Religions are often hijacked by political movements looking for a way to get unquestioning masses which are already engaged in a church to accept their political ideology and develop a certain degree of xenophobia to demonize their opposition. We've seen this with the Christian Right in America, which has used the fear of an ever more secular world to demonize a "Secular Left."

This backfired, of course, but it hasn't backfired in the Muslim world. In point of fact, it seems that Muslim leaders have had an easier time hijacking political movements than political leaders have hijacking Islam. The example of the Taliban is perpetual.

The Taliban is a movement unmistakably political in nature, and its use of strict interpretations of fundamentalist Islam, to the point where no freedom to dissent is possible (one of the most powerful and dangerous statements which can be made by a political movement) seems to indicate that it is a political movement which has used Islam as a means of developing a certain degree of popular support and creating dissent for the "Secularized" or "Judeo-Christian" West (sometimes it's the Jews and Christians attempting to oppress the Muslim world, sometimes it's the secularists, it waffles). It is hard, when looking at their roots as the Mujahadeen in Afghanistan, to dispute this point.

Of course, there are other examples of fundamentalism in the Muslim world where it has been the religious clerics, not the political activists, who have brought Islam into the political arena, and into the world at large, as a means of enforcing strict interpretations of the law. We saw this with the Ayatollah, who went from being a powerful religious figure to enforcing his will over the political arena internationally, and we've seen similar acts of enforcement by religious clerics choosing to force European legislators to engage not simply in Muslim apologetics, but in the oppression of free speech.

What is interesting about the book that my father is reading is that it points out a few very interesting things the western world has come to accept about Islam that are certainly, objectively untrue.

The author makes valid points about women in education and leadership roles (and it is worth noting that women have taken leadership roles throughout the Muslim world, while it has been far more difficult for them to establish power in the US). Those, though, I think are worth overlooking for a moment.

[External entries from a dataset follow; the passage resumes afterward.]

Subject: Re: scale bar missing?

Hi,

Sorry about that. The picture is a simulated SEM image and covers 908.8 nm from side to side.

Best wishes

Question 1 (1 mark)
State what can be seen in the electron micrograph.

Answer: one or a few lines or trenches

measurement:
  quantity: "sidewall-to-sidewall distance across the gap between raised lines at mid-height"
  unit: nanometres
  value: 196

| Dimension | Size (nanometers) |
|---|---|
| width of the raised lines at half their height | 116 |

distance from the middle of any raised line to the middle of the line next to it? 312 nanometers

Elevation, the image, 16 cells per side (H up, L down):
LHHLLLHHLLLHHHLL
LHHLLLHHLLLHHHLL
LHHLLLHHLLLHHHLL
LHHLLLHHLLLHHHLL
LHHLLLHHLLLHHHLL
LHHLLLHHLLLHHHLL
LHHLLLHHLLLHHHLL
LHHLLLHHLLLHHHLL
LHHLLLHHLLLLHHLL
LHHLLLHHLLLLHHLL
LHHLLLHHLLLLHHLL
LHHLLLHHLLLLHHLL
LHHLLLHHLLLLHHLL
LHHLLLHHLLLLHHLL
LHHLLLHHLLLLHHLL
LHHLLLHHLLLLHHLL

The American media is under the impression that Muslim fundamentalism is somehow radically different from Christian fundamentalism (and Jewish fundamentalism, though the Jewish political position stays out of the spotlight, because they are more of a lobby than a voting block). This is disputable. While it's true that Muslim fundamentalists engage in acts that we find terrible, that we term terrorism, so do many Christian fundamentalists.

The KKK is an explicitly Christian organization, which engages in acts of terrorism and is seen by the United States as a terrorist organization engaged in the same form of hate speech that Muslim fundamentalists engage in. While they don't kill the same number of people (though they did about forty or fifty years ago), they still engage in the same acts of intimidation, high levels of illegality and political activism (i.e. David Duke).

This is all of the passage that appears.